Over the past few years, I have worked with a number of customers to inspect the health of their VMware environment....
This work involves checking for errors, performance, misconfigurations and items that do not follow VMware best practices. Just because there are best practices for some items does not mean that's the only way to configure an item. It simply means, for common applications, this is the suggested method.
I always take into account a customer's requirements and constraints before lecturing them on VMware best practices. The following items are worth checking in your environment to provide a more stable VMware infrastructure.
Fixing network issues
Within the network of your VMware environment, there are a number of items that can be configured incorrectly. I wanted to touch on a few that are found in many environments. These misconfigurations can result in lower availability or reduced performance.
VSwitches: Within the vSwitches in a VMware environment there are port groups that allow for the configuration of different networks or VLANs. If you are using virtual standard switches (VSS) there is a higher chance of errors since the configuration must be performed on every host separately unless you script it.
Port groups: One of the most common errors is naming port groups inconsistently or making a slight error in the port group name between hosts in a cluster. This can result in lower availability or a failed vMotion.
VLAN tagging: Another common issue is inconsistent VLAN tagging between port groups on hosts within a cluster. This can result in loss of network connectivity of a VM when moved to the host with the issue.
Checking those uplinks
The uplinks are an important part of vSphere networking on hosts and also a commonly misconfigured item. With uplinks there are a number of things that can go wrong, I'm only going to cover a few of the most widely missed items.
Inconsistent uplinks: The first is an inconsistent number of uplinks per host or vSwitch. This results in some hosts having less uplinks than others, which can affect availability and performance.
Bad speed and duplex settings: The second common issue with uplinks is improperly configured speed and duplex settings. You should understand what the recommendations from your switch provider are or the standard set by your network team -- then make sure all uplinks are configured to match. I commonly see hosts within a cluster that have some uplinks auto-configured, while others are statically configured. If these do not match, you can have inconsistent performance between hosts.
Correcting storage problems
Much like networking, there are a bunch of settings that can go wrong with storage configurations that can negatively affect your vSphere install. The storage layer is an important part and can result in lower availability and performance if things are misconfigured.

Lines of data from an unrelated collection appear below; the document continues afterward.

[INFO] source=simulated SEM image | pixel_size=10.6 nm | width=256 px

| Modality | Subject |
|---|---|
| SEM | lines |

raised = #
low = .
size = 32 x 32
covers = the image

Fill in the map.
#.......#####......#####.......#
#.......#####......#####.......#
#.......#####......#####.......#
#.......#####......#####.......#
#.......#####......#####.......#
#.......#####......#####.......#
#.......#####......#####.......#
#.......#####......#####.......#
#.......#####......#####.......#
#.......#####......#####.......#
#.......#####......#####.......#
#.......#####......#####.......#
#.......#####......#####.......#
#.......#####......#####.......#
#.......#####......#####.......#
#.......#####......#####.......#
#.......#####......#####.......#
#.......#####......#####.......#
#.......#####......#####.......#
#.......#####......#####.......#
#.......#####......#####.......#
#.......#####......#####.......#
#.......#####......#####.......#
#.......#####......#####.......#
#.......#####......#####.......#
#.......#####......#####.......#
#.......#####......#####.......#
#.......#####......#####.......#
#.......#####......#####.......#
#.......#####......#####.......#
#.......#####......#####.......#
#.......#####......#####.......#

Proper number of storage paths: The paths to storage devices play an important part. You need to configure enough paths to allow for the level of redundancy that you require. A common number of storage paths should be configured for all vSphere hosts in your environment. If you must use different path configurations, at minimum, you must configure hosts within a cluster the same way.
Storage multi-pathing policy: The storage multi-pathing policy is just as important as the storage paths. By default, vSphere does its best to apply a default pathing policy for your storage array. VMware has a number of available policies built into vSphere, and there are default claim rules for major storage vendors.
Before putting your install into production, check with your storage vendor and make sure the proper multi-path policy is configured. Some vendors support multiple policies, so you will want to research the options and make the choice that offers you the best availability and performance options. If you have improperly configured pathing policies, it can result in improper failover, which can cause an outage.
Data store presentation: The last storage item is data store presentation to your hosts. It is critical that all hosts within a vSphere cluster have access to the same set of data stores. This allows for proper HA failover and vMotion options.
I see all too often where customers have a host in a cluster that does not have access to one or more data stores. This could result in the inability for the cluster to restart all virtual machines (VMs) in the event of a failure. It can also limit DRS from balancing the cluster properly, or could restrict your ability to move a VM to the host manually.
When looked at individually, most of these items do not look like they would be the item to ruin your day. But when many customers suffer from several of these misconfigurations, the likelihood of a negative effect on the environment is high. I cannot stress enough to audit these types of items when configuring new hosts and clusters. There should be some type of regular schedule for checking these items through the lifecycle of your vSphere hosts.